The only problem is, you can't buy kvass in England. So, whenever I leave St Anton my bags are weighed down with bottles of the stuff, but they only last a week. This year she has found a recipe in an old Russian cookery book, and that very afternoon we settled down to brew our own.

It's a messy business. It's also extremely time-consuming. Basically you soak rye bread in water, stir in some yeast and a few raisins and let it ferment for three days. In reality you keep poking at it to make sure it's brewing properly, and when you do the rancid smell practically blows your head off. Straining the liquid from the foaming fungal mess isn't easy either, but I did it and tipped the dross into the biodegradable bin. Austrians are obsessed with recycling. Then we went out langlaufen again.

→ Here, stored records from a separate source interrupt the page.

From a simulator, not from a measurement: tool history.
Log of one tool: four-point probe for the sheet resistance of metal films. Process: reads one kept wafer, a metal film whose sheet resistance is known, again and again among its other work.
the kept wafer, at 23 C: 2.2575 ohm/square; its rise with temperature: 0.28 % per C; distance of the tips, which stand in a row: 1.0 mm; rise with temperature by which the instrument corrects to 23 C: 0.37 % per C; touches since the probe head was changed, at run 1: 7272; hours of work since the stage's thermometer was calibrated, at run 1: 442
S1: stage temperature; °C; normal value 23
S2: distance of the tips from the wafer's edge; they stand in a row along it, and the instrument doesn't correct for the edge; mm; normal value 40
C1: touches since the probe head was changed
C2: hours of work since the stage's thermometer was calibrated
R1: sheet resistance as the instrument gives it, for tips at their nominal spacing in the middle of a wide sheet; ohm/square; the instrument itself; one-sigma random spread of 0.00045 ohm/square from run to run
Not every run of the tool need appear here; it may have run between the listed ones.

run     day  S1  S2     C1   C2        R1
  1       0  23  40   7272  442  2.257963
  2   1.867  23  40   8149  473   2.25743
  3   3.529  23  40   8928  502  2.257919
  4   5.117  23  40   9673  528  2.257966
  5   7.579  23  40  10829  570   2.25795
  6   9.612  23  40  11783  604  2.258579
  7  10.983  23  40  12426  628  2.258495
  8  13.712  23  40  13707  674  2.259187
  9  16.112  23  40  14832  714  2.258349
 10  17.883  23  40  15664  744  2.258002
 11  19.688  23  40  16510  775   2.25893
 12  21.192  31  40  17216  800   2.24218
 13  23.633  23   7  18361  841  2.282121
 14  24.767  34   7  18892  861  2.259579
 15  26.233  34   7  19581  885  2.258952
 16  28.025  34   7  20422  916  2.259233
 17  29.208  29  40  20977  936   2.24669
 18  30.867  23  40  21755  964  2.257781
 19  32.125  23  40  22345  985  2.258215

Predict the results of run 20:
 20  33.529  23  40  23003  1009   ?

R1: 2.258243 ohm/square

At this point I'll tell you about another Irish friend in London whose mother sent him a turkey one Christmas. He put it in the oven and went to church, but when he came back he found that the oven door had blown off and the turkey was on the ceiling. His mother had omitted to tell him she had secreted a bottle of poteen into the turkey's breast cavity.

Pretty much the same thing happened to my friend's biodegradable bin. The fermenting bread had blown off the lid and her kitchen floor, what you could see of it, was teeming. Fortunately we had three bottles of kvass to sustain us. Of course it's worth making. I shall do it at home in London, tipping the used bread into the river. Watch out for warm- blooded, warm-hearted fish.